Lumberjack, carpenter, tool and die maker, Army veteran, swimming pool installer, pilot, and salesman … throughout his life, Duro-Last Roofing, Inc. founder John R. Burt wore these shoes and then some.

John Burt


Lumberjack, carpenter, tool and die maker, Army veteran, swimming pool installer, pilot, and salesman … throughout his life, Duro-Last Roofing, Inc. founder John R. Burt wore these shoes and then some. Along the way, he endured many struggles. Yet with only an eighth-grade education, he reached deep down inside and, at the age of 58, started a small business that has since grown into a multi-million-dollar conglomerate of companies. John Burt’s humble upbringings in rural northern Michigan helped mold his self-sufficiency and work ethic - two character traits that shaped the business that would become Duro-Last.

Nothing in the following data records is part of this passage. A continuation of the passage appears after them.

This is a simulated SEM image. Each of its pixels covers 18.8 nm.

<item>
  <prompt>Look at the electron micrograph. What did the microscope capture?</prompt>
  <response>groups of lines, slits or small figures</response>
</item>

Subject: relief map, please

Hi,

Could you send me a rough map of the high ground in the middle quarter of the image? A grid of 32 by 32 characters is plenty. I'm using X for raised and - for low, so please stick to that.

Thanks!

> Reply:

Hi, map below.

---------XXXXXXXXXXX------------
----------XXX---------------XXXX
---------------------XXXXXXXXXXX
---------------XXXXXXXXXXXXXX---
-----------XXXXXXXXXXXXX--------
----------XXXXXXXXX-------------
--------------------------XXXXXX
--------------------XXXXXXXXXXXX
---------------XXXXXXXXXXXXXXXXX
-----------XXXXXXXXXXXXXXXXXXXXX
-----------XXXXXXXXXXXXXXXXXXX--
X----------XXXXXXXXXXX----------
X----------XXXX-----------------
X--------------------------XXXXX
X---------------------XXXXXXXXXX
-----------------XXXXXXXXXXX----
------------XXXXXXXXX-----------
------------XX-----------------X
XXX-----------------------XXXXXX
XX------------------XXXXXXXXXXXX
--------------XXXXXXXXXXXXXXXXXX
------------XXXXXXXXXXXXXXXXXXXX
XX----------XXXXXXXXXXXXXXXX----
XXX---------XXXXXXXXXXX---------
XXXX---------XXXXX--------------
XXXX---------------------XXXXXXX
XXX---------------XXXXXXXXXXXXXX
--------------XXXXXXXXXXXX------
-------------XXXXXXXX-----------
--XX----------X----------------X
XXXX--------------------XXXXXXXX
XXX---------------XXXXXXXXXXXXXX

In the mid-1960s, Burt started Bridgeport Pools with two friends from the construction industry, and soon bought them out. By 1975, the company was doing over $2 million in annual sales. Then disaster struck when a shipment of pool liners turned out to be defective. Replacing them all was time-consuming and very expensive. “We almost went broke,” Burt would later admit.

In fact, the liner disaster turned out to be an opportunity in disguise. Burt decided that the only way he could be absolutely sure of the quality of his pools was to manufacture his own liners - a business move that became a precedent for vertically integrating the Duro-Last roofing operation years later.

Burt got a loan, bought $20,000 worth of materials, put his house on the line, and named his new endeavor Tri-City Vinyl. Then another disaster provided a new opportunity for Burt. When a ship coming down the Saginaw River hit the Sixth Street Bridge and cracked a fuel cell, city officials needed a fast repair to keep chemicals from leaking into the river. Burt was willing to take on the project, but his pool liner material didn’t have the necessary chemical resistance. The problem was finally solved when the government furnished Burt with a new kind of plastic material, and Tri-City Vinyl made the patch.

With the material he used on the fuel cell project, Burt saw real possibilities. It was chemically resistant and also resistant to ultraviolet rays that destroy plastic. When he used the material left over from the fuel cell patch job to successfully patch a leak on the roof of the Tri-City Vinyl building, it was the beginning of a brand-new business direction for Burt, and Duro-Last Roofing was established.

Today, 30 years later, Duro-Last delivers quality-assured products by completing 80 percent to 85 percent of roof deck membrane seaming in a controlled environment. Duro-Last also produces a complete line of standard and custom fabricated accessories. They are made from the same membrane as the roofing sheets, in the factory rather than with labor-intensive field fabrication on the roof. This novel approach means that only 15 percent to 20 percent of the seaming is done in the field, greatly reducing the likelihood of installation errors and subsequent leaks.

Duro-Last’s sister companies manufacture the membrane, as well as screws, edge details, gutters, coping and other components. The company’s vertical integration approach - unique in the roofing industry - allows Duro-Last to control the manufacturing process top to bottom, ensuring that customers receive the highest quality roofing system available on the market today.

John Burt passed away in 2003, but his corporate philosophy lives on in the company he founded. “My philosophy is this: if I’m going to manufacture a product, that product better be the best of its kind and do what it’s supposed to do,” he said. “That’s why today, we have the highest quality roofing system in the industry and are well-known for backing that system with outstanding customer service and excellent warranties.”